Just wondering how everyone is doing aggregration of production data.
Data which runs in the vicinity of a few million a week.
What are the methods which will effectively provide the
min/max/average/count/stdev of the weekly sample size based on different
products/software mix etc.
and still be able to answer correctly, what's the average of data_1 over
the pass 2 months?
I can't just take the average of an 8 averages of each week)
eg:
wk avg data_1
w1 - 2
w2 - 2
w3 - 2
w4 - 3
w5 - 1
w6 - 2
w7 - 2
w8 - 2
average of past 2 months = ave(w1-w8) which is statistically wrong.
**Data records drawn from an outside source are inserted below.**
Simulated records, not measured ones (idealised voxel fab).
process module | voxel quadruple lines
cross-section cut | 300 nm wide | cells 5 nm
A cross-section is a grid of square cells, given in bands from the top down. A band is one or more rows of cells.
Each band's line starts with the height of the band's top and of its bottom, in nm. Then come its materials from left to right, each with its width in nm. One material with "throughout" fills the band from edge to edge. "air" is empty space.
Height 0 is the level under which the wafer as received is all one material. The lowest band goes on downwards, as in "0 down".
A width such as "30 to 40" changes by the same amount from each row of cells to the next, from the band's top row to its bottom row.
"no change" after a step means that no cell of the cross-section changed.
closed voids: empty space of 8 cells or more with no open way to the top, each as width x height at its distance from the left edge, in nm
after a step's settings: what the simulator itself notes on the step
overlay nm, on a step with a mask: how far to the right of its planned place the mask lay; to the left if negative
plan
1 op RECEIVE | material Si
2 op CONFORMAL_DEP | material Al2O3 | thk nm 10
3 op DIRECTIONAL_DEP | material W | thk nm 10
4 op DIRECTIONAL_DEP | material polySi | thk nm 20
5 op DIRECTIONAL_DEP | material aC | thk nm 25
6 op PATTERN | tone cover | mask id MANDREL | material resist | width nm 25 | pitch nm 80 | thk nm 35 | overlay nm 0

using sum of data_1 per week would work though. Please share your
expertise / experience.
(getting min/max/count isn't much of an issue. Stdev is the main issue I
believe)
One such instance I've read about is..
From this website : (it references using SQL Server Analysis services
but I think the concept is the same)
http://www.phptr.com/articles/printerfriendly.asp?p=337135&rl=1
1. Calculate sum of square of each sale
2. multiple the result of step 1 by the sales count
3. sum all sales
4. Square the result of step 3
5. Substract the result of step 4 from the result of step 2
6. Multiply the sales count by one less than sales count ("sales_count"
* ("sales_count" - 1))
7. Divide the result of step 5 by the result of step 6
8. Stdev will be the square root of step 7
The results are valid (verified with actual data) but I don't understand
the logic. All the Statistical books I've read marked stdev as sqrt
(sum(x - ave(x))^2 / (n - 1). The formula is very different, hence the
confusion.